Help with a mathematical statistics question!

[euroazn]

Can somebody help with 7B?
http://www-stat.wharton.upenn.edu/~zongming/teaching/stat431/hw/hw1.pdf

Thanks

 

[weiwern]

Random guess here, since we're fixing the theoretical to the case with parameter $\lambda=1$. Knowing that the mean of an exponential is $\frac{1}{\lambda}$, we find the mean of our data, $\bar{X}=\frac{1}{\hat{\lambda}}\rightarrow \hat{\lambda}=\frac{1}{\bar{X}}$. Using the hint provided, we just rescale our data to exponential with parameter 1 by multiplying $\hat{\lambda}$ to our data (i.e. $\hat{\lambda}x$ ~ Exp(1))

 

[euroazn]

Not quite sure what you mean; lambda is 1. So what you're saying is keep the original data, which is wrong :3

 

[weiwern]

Hmm, our theoretical distribution has lambda 1. And we're making the assumption that our data x1,...xn is also exponentially distributed but with unknown lambda. One way we can estimate the parameter of the distribution of our data is to get the sample mean which is equivalent to 1/lambda and we can retrieve our estimate of lambda from there. Now we have to rescale it by applying lambda to x which makes it exp(1) to match our theoretical distribution thus allowing us to compare the plotted points on y=x.

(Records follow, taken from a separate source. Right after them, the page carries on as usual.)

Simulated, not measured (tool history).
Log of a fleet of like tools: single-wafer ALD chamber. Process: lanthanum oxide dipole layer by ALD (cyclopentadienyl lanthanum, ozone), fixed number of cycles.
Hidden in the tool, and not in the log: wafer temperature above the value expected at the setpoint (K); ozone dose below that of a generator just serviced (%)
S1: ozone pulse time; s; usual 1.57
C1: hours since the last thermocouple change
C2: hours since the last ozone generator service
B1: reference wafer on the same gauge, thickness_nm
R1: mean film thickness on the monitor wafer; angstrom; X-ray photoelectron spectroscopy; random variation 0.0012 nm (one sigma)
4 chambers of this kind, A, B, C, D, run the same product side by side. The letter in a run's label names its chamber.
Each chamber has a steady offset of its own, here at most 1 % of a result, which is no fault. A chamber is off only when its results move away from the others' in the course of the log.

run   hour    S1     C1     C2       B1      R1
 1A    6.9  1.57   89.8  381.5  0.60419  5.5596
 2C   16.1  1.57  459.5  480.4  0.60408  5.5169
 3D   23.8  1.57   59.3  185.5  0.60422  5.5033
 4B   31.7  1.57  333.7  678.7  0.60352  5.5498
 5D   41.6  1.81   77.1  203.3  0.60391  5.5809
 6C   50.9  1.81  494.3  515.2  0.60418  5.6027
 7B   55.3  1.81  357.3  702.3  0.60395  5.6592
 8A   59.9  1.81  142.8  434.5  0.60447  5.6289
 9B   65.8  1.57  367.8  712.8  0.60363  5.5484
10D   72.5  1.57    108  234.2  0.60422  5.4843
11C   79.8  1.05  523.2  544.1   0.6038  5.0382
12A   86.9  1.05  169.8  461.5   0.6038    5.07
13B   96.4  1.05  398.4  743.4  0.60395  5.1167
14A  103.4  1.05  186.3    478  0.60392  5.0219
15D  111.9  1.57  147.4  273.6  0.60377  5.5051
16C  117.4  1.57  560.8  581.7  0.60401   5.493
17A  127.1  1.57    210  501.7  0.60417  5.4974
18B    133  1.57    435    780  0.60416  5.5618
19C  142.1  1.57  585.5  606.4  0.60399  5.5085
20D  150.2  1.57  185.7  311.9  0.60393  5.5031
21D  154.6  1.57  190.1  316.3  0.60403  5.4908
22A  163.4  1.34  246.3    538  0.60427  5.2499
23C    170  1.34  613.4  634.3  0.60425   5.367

Okay, I guess a numerical example helps to shed some light into this. Imagine we have $(x_1,...,x_4)=(1,2,3,4)$ i.i.d. $Exp(\lambda)$. So $\bar{X}=2.5$ which means ${\lambda}=0.4$ so multiplying $\lambda=0.4$ to our data we get $(\lambda x_1,..., \lambda x_4)=(0.4,0.8,1.2,1.6)$ which now has mean 1 or likewise $\lambda = 1$. Hence, this allows us to compare it with our theoretical distribution of Exp(1)

 

[euroazn]

Essentially what you're saying then, is divide by the mean.
Unfortunately, this cannot be right - suppose the mean was 0!
I was thinking to transform into a normal distribution and then find z-scores, but it seems rather complicated :/

 

[pruse]

weiwern is right...

according to the hint, if we multiply the data by lambda, we get the rescaling we want. but lambda is unknown, so we instead multiply by an estimate of lambda, which for the exponential distribution is the reciprocal of the sample mean.

the mean cannot be zero because our data are presumably always positive -- or else it would be unreasonable to test for an exponential distribution in the first place.

 

[weiwern]

Thanks for the clarification, peterruse. Sometimes I get boggled by the maths that my reasoning suffers from it. The only way you'll have mean of 0 is all your x's were 0 and that would be absurd to model it as exponentially distributed. Support of exponential distribution is [0, infinity)